Malaysia's digital initiative to protect its subsidised cooking oil programme is showing measurable results, according to Deputy Domestic Trade and Cost of Living Minister Datuk Dr Fuziah Salleh, who presented performance metrics to Parliament this week. The eCOSS mobile application, formally known as the Cooking Oil Price Stabilisation Scheme, has been operational since May last year and is achieving its dual objectives of maintaining reliable supply for eligible citizens while preventing unauthorised access by foreign nationals.

The ministry has identified two primary measures to evaluate the system's performance. Steady availability of subsidised one-kilogramme packets in retail outlets and the relatively low volume of consumer grievances both indicate the technological solution is functioning as designed. These indicators matter particularly in Malaysia's context, where subsidy programmes frequently face challenges related to black-market diversion and hoarding that inflate costs for ordinary households and undermine government spending efficiency.

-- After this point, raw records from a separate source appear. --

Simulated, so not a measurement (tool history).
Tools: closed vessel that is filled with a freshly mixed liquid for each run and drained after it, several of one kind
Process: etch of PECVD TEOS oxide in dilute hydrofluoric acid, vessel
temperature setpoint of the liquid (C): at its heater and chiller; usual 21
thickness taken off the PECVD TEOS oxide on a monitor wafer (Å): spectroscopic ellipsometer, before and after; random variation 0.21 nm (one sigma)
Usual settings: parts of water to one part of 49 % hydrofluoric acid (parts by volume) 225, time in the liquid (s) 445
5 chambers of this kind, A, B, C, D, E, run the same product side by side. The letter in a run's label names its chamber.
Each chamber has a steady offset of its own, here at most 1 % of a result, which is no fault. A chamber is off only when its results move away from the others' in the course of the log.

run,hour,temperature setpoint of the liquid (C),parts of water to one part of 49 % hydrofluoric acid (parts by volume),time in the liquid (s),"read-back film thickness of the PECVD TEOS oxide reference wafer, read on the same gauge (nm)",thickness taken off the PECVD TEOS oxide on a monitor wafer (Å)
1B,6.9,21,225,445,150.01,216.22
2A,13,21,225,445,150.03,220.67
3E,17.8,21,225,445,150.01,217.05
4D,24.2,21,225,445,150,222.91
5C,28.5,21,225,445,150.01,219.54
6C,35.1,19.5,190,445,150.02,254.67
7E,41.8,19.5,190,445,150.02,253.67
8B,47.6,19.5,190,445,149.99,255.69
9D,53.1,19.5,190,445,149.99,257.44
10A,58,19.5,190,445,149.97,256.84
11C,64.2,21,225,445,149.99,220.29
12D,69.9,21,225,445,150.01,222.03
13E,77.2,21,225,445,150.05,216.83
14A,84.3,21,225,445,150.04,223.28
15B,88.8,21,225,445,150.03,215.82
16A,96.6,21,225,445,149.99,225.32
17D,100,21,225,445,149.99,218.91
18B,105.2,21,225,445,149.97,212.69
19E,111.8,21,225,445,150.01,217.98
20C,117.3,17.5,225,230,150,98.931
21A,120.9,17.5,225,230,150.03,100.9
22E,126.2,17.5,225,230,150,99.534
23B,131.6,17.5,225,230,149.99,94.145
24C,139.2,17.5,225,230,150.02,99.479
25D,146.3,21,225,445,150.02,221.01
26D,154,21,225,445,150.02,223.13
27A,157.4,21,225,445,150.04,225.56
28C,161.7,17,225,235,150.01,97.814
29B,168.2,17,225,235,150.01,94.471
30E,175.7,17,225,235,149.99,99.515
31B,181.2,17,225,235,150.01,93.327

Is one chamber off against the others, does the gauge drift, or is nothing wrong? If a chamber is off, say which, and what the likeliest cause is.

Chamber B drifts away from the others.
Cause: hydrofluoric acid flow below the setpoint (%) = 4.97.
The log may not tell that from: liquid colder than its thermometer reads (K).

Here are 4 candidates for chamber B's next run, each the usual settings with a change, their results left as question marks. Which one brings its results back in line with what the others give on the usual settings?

As of early July, the application had attracted 5.261 million registered Malaysian users, with monthly consumption of subsidised cooking oil stabilising at approximately 18 million packets across the nation. This level of uptake suggests substantial citizen engagement with the platform despite the ongoing digital divide affecting parts of the population. The data demonstrates that a meaningful proportion of Malaysia's households have embraced the digital verification mechanism, reducing the friction points where leakage traditionally occurred.

Johor's experience offers a particularly instructive case study, having served as one of the pilot jurisdictions for the eCOSS rollout. Within the state, 580,000 consumers have downloaded the application while 1,093 of the 2,822 registered retailers have integrated it into their operations. The complaint statistics are striking: grievances regarding cooking oil shortages dropped from nine instances in June 2025 to merely two complaints in June of the current year. This dramatic reduction suggests that retailers have better visibility into supply flows and customers face fewer situations where shelves are bare.

Addressing legitimate concerns that technology-dependent systems might disadvantage elderly citizens and residents in rural and remote locations with limited digital literacy, the ministry has implemented supplementary support mechanisms. Retail outlets now offer in-store assistance for consumers navigating the application, while public education campaigns and instructional videos have been distributed through multiple channels. Critically, the ministry has retained the option for consumers without smartphones to make manual purchases, ensuring that digital advancement does not create new categories of exclusion within the subsidy framework.

The eCOSS mobile application functions as the final-mile component of a broader tracking architecture encompassing the entire supply chain. This integrated approach provides visibility spanning from refineries through repackaging facilities and wholesalers to individual retailers and end consumers. By establishing transparent data flows across these nodes, authorities gain real-time intelligence about product movement, making it substantially more difficult for goods to disappear into informal channels or cross borders without detection. The system creates what economists would term an audit trail that disincentivises diversion at each stage.

Separately from the application layer, the ministry continues conventional enforcement activities targeting the unlawful distribution of subsidised products. However, these parallel operations draw intelligence from the monitoring data and consumer feedback generated through the eCOSS platform itself. This combination of technological oversight and regulatory action creates a more comprehensive deterrent against leakage than either approach could achieve independently. The ministry is actively soliciting user feedback to refine implementation details, indicating a commitment to adaptive governance rather than static system deployment.

The success of Malaysia's eCOSS initiative carries implications extending beyond cooking oil management. Subsidised essential goods frequently represent a complex policy challenge across Southeast Asia and the developing world. Governments must balance affordability objectives for vulnerable populations against fiscal pressures and the perverse incentives that price controls inadvertently create. Mobile-based verification and tracking systems offer a technological pathway for achieving these competing objectives simultaneously, potentially serving as a template for other commodity programmes.

For Malaysian consumers, the application's effectiveness translates into tangible benefits. Households relying on subsidised cooking oil for routine food preparation can anticipate more reliable availability without queuing or hoarding behaviour. The reduction in shortage complaints particularly benefits lower-income households and senior citizens who may lack flexibility to shop when supplies are adequate or travel to alternative retailers. By maintaining subsidy accessibility specifically for Malaysian citizens while reducing the taxation burden created by leakage to smugglers or foreign purchasers, the programme operates with greater equity and fiscal efficiency than prior arrangements.

The ministry's disclosure that 1,093 retailers in Johor have activated eCOSS functionality, representing roughly 39 percent of the state's registered dealers, suggests continued room for expansion. Increasing merchant adoption would further tighten supply-chain visibility and reduce friction points where unauthorised distribution might still occur. Training programmes and operational support to encourage additional retailer registration represent logical next steps, particularly in states where uptake remains below Johor's levels.